The "Nakba": A Driving Force Behind U.S. Anti-Israel Activity in 2008
"Nakba" Commemorations
Posted: June 3, 2008
"Nakba" commemorations in 2008 have been organized by some of the more vocal and active anti-Israel groups, as well as by smaller local groups throughout the country. At these events, speakers have revitalized classic anti-Israel rhetoric by presenting it under the guise of commemorating the "Nakba."
Al-Awda's Sixth Annual International Convention, which was labeled a "Nakba" commemoration and held from May 16-18, in Anaheim, California, featured speakers who vocalized particularly virulent anti-Israel rhetoric. Al-Awda co-founder Salman Abu Sitta referred to the "Nakba" as the "largest, longest operation of planned ethnic cleansing in history" and compared Gaza and the Nazi Holocaust by referring to Gaza as "the new Auschwitz." A Jerusalem-based bishop, Atallah Hanna, spoke about the need for Palestinian Muslims and Christians to unite against the "one enemy [Zionism]."

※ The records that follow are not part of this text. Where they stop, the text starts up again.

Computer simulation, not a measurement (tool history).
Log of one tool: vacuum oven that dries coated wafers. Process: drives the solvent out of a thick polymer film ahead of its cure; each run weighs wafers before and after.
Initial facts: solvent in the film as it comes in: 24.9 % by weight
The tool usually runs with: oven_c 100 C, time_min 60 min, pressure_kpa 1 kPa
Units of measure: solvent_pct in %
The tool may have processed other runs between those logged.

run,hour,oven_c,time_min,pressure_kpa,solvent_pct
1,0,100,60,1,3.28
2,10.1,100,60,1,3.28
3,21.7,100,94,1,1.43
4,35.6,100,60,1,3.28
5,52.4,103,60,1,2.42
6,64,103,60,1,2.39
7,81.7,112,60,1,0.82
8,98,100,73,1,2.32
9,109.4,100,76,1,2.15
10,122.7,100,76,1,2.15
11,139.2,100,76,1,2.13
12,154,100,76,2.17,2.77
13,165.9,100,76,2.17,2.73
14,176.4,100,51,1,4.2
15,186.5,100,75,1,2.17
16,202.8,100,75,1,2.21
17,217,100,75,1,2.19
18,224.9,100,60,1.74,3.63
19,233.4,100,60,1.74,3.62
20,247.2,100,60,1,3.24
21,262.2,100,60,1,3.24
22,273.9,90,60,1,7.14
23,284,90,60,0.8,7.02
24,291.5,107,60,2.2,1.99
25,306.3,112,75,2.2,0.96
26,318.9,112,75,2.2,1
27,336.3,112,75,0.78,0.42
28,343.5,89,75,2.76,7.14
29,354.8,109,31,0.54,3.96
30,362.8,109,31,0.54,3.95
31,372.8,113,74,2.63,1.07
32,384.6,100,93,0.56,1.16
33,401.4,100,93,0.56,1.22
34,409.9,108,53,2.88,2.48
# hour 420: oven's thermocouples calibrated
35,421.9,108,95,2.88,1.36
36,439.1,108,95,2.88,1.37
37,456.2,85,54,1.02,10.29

Several professors also spoke at the convention, including Ilan Pappe, author of the The Ethnic Cleansing of Palestine; Ghada Karmi, a British-Palestinian professor; UCLA professor Saree Makdisi; and As'ad Abu Khalil, a Political Science professor at California State University at Stanislaus who has a political blog called "Angry Arab News Service."
Karmi and Makdisi advocated a one-state solution to the Israeli-Palestinian conflict. During his speech, Makdisi said, "Zionism represents exclusionist claims and separations. We must keep repeating to people that Israel is not a secular state and does not treat its citizens equally." Abu Khalil recommended that commemorating the "Nakba" should be an "opportunity for the assertion of Palestinian and Arab struggle against Zionism." He also blamed Palestinian internal fractiousness on those who are sympathetic to Israel: "now we have in Palestine a collaborationist regime set up by the Israelis."
The convention was endorsed by a wide array of groups, including ANSWER, International Action Center (IAC), and the Southern California-based Campaign to End Israeli Apartheid (CEIA). Arguing that all of Israel should be returned to the Palestinians, IAC representative, John Parker, said, "From the river to the sea, we will not stop until all of us are free."
Earlier this year, a two-week-long tour entitled "Acknowledging the past; imagining the future: Palestinians and Israelis on 1948 and the Right of Return," was held under the banner of a "Nakba" commemoration. Organizers used the tour to allege that Palestinians have been in a state of "dispossession" and "exile" for 60 years in an attempt to illustrate the severity of the Palestinians' situation and the need for immediate return.
The tour, which visited seven major US cities in March and April, was organized by the American Friends Service Committee (AFSC), a non-profit Quaker organization that is often involved in anti-Israel activity, and Badil, a Bethlehem-based organization that supports the Palestinian intifada and the abolishment of Israel as a Jewish state. At the Philadelphia stop, Muhammad Jaradat, a coordinator for Badil, referred to the State of Israel as a "racist entity" and argued that Palestinians must disarm this racism in order to live like human beings.
The US Palestine Conference Network (USPCN) is planning to host a "Nakba" conference in August in Rosemont, Illinois. The conference has had preparatory meetings since June 2006 that included the following individuals: Mazin Qumsiyeh; Hatem Bazian, a professor at UC Berkeley's department of Near Eastern Studies, director of Berkeley's Al-Qalam Institute of Islamic Sciences and president of the American Muslims for Palestine (AMP); Noura Erakat, a former grassroots organizer/legal advocate for the US Campaign to End the Israeli Occupation; and Will Youmans, a co-founder of Students for Justice in Palestine (SJP) and frequent contributor to Counterpunch, an anti-Zionist radical left newsletter. Keynote speakers at the conference are scheduled to include Azmi Bishara (by videoconference), Bishop Atallah Hanna and Salman Abu-Sitta.
At the initial meeting, held in Detroit, organizers drafted and endorsed the Detroit Declaration, which called on the Palestinian community to "rise up once again as it did in the heyday of the Palestinian American activism and organizing of the late 70s and 80s" and "empower the Palestinian community across the US by…focusing on three campaigns in the US-BDS (Boycott, Divestment, and sanctions), breaking the siege, and media advocacy." This conference is being heavily promoted, including YouTube promotional videos, an article in Left Turn magazine and frequent announcements to pro-Palestinian list serves.